Implement cot decoding with llama.cpp
Closed this issue · 5 comments
Hi there, I'm trying to do the same thing as well. Currently I'm working with https://github.com/abetlen/llama-cpp-python?tab=readme-ov-file#low-level-api
Hope this might be helpful to you as well.
Cheers.
Hey that is great, it will be lovely if you can submit a PR, you can implement it as a plugin in optillm.
@codelion Hi, I just encounter some difficulties as I try to push forward.
As in this repo, a lot of methods are in fact custom sampling. And they require:
- when predicting, the model should give some possible next tokens with their corresponding probabilities, rather than just a token which is already sampled from the distribution.
- ability to evaluate some pre-exist context, returning the probability of the given context.
However, I checked both the low-level api in llama-cpp-python and vllm, they are kind of hard to work around and give these two abilities as functions/plugins. But this is still doable, the probabilities are there.

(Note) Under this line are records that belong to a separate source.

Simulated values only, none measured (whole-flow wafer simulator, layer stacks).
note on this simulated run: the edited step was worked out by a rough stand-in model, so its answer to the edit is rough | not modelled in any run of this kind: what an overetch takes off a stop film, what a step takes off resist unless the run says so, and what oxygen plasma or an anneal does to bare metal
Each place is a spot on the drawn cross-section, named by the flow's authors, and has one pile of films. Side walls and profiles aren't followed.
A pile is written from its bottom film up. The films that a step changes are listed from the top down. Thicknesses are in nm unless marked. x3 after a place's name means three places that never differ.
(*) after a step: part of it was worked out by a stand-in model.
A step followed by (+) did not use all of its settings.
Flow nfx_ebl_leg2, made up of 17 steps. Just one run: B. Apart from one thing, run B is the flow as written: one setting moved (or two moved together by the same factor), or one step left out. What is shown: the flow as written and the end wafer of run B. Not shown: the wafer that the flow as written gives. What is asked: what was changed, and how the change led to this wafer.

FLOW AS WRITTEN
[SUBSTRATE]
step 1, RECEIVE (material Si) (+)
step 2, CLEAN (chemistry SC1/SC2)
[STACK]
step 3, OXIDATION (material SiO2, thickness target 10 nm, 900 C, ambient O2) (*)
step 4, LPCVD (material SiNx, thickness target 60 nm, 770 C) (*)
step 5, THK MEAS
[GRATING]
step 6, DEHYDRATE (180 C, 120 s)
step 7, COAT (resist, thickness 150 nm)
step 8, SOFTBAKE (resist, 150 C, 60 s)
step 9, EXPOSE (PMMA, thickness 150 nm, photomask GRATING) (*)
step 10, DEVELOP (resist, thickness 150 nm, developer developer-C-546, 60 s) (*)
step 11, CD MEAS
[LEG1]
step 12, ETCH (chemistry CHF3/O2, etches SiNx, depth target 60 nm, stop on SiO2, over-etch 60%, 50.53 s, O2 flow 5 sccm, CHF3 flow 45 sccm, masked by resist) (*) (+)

Another method, is what I call a strange and ugly coding method, is to utilize the current llama.cpp HTTP API, no need to configure more. And this is also capable with ollama as well. I do know lots of people use ollama due to it's easy set-up compared to llama.cpp. This method is to work around the HTTP API, especially the n_probs and grammar. In this case, we could force to model to give us the distribution (but only for the most possible tokens, not many) and the ability to evaluate some pre-exist context. Although this is an ugly method, but it may serve more people and less likely to have dependency breaks.
I'm writing this is ask for advice and discuss which method should we take. Thank you.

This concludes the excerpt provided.